So-called president

Trump is raging on Twitter, but the restraining order is being heeded all the same.

The Department of Homeland Security said Saturday that it had suspended “any and all actions” related to President Trump’s travel ban on immigrants from seven mostly Muslim countries and his halt on refugees coming into the U.S.

The move came after a federal judge in Seattle issued a temporary restraining order against the major parts of Trump’s executive order, effective nationwide, in response to a lawsuit filed by the states of Washington and Minnesota.

“DHS personnel will resume inspection of travelers in accordance with standard policy and procedure,” the department’s statement said.

The State Department, which had “provisionally revoked” 60,000 visas since the president signed his Jan. 27 order, said Saturday that it had started re-accepting those visas from people in the countries affected.

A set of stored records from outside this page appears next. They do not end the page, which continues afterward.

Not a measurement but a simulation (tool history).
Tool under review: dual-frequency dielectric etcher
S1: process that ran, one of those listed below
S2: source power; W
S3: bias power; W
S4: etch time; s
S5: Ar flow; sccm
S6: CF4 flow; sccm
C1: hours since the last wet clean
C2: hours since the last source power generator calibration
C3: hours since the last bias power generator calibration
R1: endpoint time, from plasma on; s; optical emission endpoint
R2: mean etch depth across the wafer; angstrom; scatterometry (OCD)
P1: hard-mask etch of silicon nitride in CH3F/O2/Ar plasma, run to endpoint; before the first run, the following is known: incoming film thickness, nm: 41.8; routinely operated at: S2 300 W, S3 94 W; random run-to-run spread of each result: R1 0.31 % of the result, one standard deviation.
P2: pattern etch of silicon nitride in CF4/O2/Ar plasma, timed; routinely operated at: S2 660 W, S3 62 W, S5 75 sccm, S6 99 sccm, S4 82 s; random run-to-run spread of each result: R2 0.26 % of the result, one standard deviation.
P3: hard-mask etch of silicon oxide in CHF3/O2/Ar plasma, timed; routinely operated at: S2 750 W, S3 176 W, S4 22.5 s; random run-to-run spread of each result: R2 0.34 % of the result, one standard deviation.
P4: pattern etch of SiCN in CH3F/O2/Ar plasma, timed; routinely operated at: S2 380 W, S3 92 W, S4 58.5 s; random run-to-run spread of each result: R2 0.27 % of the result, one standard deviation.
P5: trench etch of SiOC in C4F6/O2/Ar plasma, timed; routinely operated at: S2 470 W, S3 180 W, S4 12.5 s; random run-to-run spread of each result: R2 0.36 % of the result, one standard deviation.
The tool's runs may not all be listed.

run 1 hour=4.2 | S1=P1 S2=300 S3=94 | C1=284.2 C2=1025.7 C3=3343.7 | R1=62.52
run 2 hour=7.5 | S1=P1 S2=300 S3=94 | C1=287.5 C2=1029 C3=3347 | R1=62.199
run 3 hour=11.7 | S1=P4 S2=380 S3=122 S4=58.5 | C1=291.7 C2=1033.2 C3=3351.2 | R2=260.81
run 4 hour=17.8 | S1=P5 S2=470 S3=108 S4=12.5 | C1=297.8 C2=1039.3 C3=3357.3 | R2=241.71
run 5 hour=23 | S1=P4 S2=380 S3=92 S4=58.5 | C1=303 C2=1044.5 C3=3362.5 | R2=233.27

Trump would like to fire them all, but he can’t.

Trump’s White House has said it will ask for an emergency stay of the judge’s order, and argued that the president’s actions were lawful.

“The opinion of this so-called judge, which essentially takes law-enforcement away from our country, is ridiculous and will be overturned!” Trump said amid a series of early morning tweets.

He did say that. It’s mind-blowing that the head of state could say such a thing. It’s mind blowing that the head of state thinks there’s such a thing as “the country,” which owns a thing called “law-enforcement” which is separate from and in opposition to judges. It’s mind blowing that the head of state thinks judges are some kind of aliens who steal “law-enforcement” from “the country.” It’s mind blowing that the head of state considers it appropriate to go on Twitter and disparage the authenticity of a federal judge.

Legal experts said the U.S. 9th Circuit Court of Appeals, which would review any request from the White House for a stay, may not be friendly to it.

“The 9th Circuit has a group of three judges who sit together all month hearing any motions that get filed …. The motions panel looks like a very good panel for the plaintiffs, but we’ll see what happens,” said Margo Schlanger, a law professor at the University of Michigan who served as the head of civil rights for the Department of Homeland Security under President Obama.

Schlanger predicted a long court battle that could end up in the U.S. Supreme Court. Already, several federal courts have issued emergency stays against portions of the executive order as dozens of lawsuits proceed against it.